SC To Reconsider Directions To Check Abuse of Section 498A IPC On Monday

SC To Reconsider Directions To Check Abuse of Section 498A IPC On Monday

The Supreme Court bench headed by Chief Justice Dipak Misra has scheduled for hearing on Monday the question for reconsideration of the directions to check abuse of Section 498A of the IPC laid down in the 2017 apex court judgment in Rajesh Sharma v. UOI.

Remarking that the directions govern the procedural aspects of the registration of a complaint by the police or the Magistrate under Section 498A, the Chief Justice envisaged a reading of the Statement of Objects and Reasons of the Criminal Law (Second Amendment) Act of 1983 inserting the said provision in the IPC, a consideration of earlier views of the various High Courts and of the Supreme Court, and a deliberation on whether a Family Welfare committee as directed by the bench of Justice Adarsh Kumar Goel and Justice UU Lalit in Rajesh Sharma should be constituted to look into any complaint before arrest is effected.
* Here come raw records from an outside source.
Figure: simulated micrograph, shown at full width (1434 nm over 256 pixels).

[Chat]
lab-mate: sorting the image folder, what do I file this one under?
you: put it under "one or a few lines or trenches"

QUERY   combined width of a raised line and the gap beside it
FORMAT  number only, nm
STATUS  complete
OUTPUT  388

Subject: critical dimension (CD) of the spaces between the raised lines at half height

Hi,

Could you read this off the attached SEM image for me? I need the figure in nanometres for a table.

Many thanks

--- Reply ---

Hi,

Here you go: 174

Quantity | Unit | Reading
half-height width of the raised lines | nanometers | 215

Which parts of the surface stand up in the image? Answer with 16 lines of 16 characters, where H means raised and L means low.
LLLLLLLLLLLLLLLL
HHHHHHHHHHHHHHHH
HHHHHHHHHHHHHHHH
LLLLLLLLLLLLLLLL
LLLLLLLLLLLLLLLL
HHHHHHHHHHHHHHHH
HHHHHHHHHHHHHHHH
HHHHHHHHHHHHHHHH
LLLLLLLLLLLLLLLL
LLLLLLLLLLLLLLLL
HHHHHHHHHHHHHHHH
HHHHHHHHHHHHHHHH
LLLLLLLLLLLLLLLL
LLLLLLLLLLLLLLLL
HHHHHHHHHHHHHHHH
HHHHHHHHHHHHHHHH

Senior counsel Indu Malhotra, having been appointed amicus curiae in a related petition by NGO Nyayadhar, submitted, “The judgment (in Rajesh Sharma) has been in operation since July, 2017 and no complaints under Section 498A has been registered since then”.

It may be noted that hearing the petition on behalf of the said NGO, Chief Justice Misra had, on October 13, 2017, in context of the Rajesh Sharma judgments, remarked, “We are not in agreement with the judgment passed in the case. We can’t write the law. We can only interpret the law”.

On Friday, senior counsel Indira Jaising drew the attention of the bench to an order of Justice Goel and Justice Rohinton Nariman delivered on Thursday requiring the placing of the Rajesh Sharma judgment before the Chief Justice for reconsideration. She submitted that on account of the Supreme Court website having been hacked, it has not been possible to access the order. When the Chief Justice remarked that the same was an administrative order, Jaising advanced that it was a judicial order.

It was also contended on Friday that the 2017 judgment has necessitated prima facie truth of the allegations to be made out before arrest or other coercive action is effected and consequently, women are being harassed.